I got the pleasure of seeing Adele at Glastonbury earlier this summer. I’m still working on a story about that festival, but I have to say Adele was one of the highlights. She had said she was afraid to play for such a huge crowd, but she held that crowd of 150,000 in the palm of her hand. She shared stories of her own Glastonbury experiences and her love of the festival. She was self-deprecating yet powerful. There is nothing to compare to being in a reverent crowd that huge, all of whom know the words to all the songs and don’t mind standing in the mud and rain for two hours just to be with her. This collection of her quotes from Glastonbury shows that she manages to be totally herself in front of the crowd, as if she were just out to happy hour with some girlfriends telling stories.
I don’t think I’ll ever have another Adele experience like Glastonbury, but the Staples Center shows were still great. The first show was Tuesday, August 9, and we had good seats, on the club level with a side view of the stage. So I was much closer than I’d been at Glastonbury where we stood pretty much in the middle of a huge field.
Adele began the show ascending from below to a small stage toward the rear of the arena and performed “Hello.” She made her way to the main stage and sang “Hometown Glory,” utilizing the big screens behind her to show footage of London and then footage of LA to elicit the predictable screams of recognition from the crowd. After “One and Only,” she paused to chat a bit and let us know that she only had a couple upbeat songs and she would be playing them fairly quickly. And she reminded us that even though they sound upbeat, they really are just as depressing as her other songs. She then launched into “Rumor Has It.”
Another highlight was “Skyfall,” and she told the story of how she got to fulfill the dream of doing a Bond theme. I love the Bond themes and hers just soars.

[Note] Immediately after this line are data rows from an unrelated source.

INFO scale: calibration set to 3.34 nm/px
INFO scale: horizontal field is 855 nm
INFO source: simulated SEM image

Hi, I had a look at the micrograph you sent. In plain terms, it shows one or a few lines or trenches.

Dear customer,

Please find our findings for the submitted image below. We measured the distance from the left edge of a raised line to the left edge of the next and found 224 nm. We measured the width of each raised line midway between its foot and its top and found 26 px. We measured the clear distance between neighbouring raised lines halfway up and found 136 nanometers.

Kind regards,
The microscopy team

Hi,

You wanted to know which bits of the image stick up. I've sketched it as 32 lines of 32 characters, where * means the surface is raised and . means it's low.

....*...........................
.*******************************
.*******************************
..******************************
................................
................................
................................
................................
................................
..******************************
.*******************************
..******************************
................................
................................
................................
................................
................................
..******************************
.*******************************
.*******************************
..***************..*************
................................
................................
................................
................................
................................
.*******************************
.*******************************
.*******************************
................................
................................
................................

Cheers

She moved to a smaller stage in front of the main stage with a few band members to perform a country version of “Don’t You Remember” that she said was influenced by her love of Alison Krauss. She also did a cover of Bob Dylan’s “Make You Feel My Love” on that stage, and she asked everyone to turn the flashlights on their cell phones on to light up the room. It was a beautiful effect.
There were many breaks where she told stories and gave us a peek into her stream of consciousness thinking. We learned she loves LA, particularly the Bristol Farms grocery stores where she can find many of her favorite British food imports. She talked about how much she loves America and how she had fantasized about being American: "I always wanted a locker, a prom, and an accent." Seeing her two nights in a row, I heard many of the same stories, but it didn’t feel scripted. Her exuberance and ease with the crowd felt genuine. On the first night, she called up two gay guys who she had noticed were dancing very animatedly, and they invited her to their upcoming nuptials. On the second night, she called up three eleven-year-old girls who nearly fainted with excitement, and she apologized to their mothers for all the swearing she would be doing during the show.
For the Wednesday show, I sat in the first row of the upper level toward the rear of the arena. While it was less of an immediate experience, I could see the screens better and appreciated the lighting and effects more from this angle.
Probably the most moving song was “Chasing Pavements.” Adele gave a long introduction about how this was the song that allowed her to break through in the US and she invited the audience to sing along. She had moved to the stage in the rear of the floor area and they dropped curtains on all sides of it and projected her image on the curtains which created a neat effect. She then delivered “Someone Like You” before closing the set from that stage with “Set Fire to the Rain,” while rain fell where the curtains had been hanging. It was quite a dramatic close to the show.
Of course, she returned for an encore, performing “When We Were Young,” and then giving us one final chance to dance to “Rolling in the Deep.” Confetti rained down and the nearly two-hour show came to a close. Go see this show if you can. Her albums may be titled and centered on her specific ages, but she's a talent for the ages.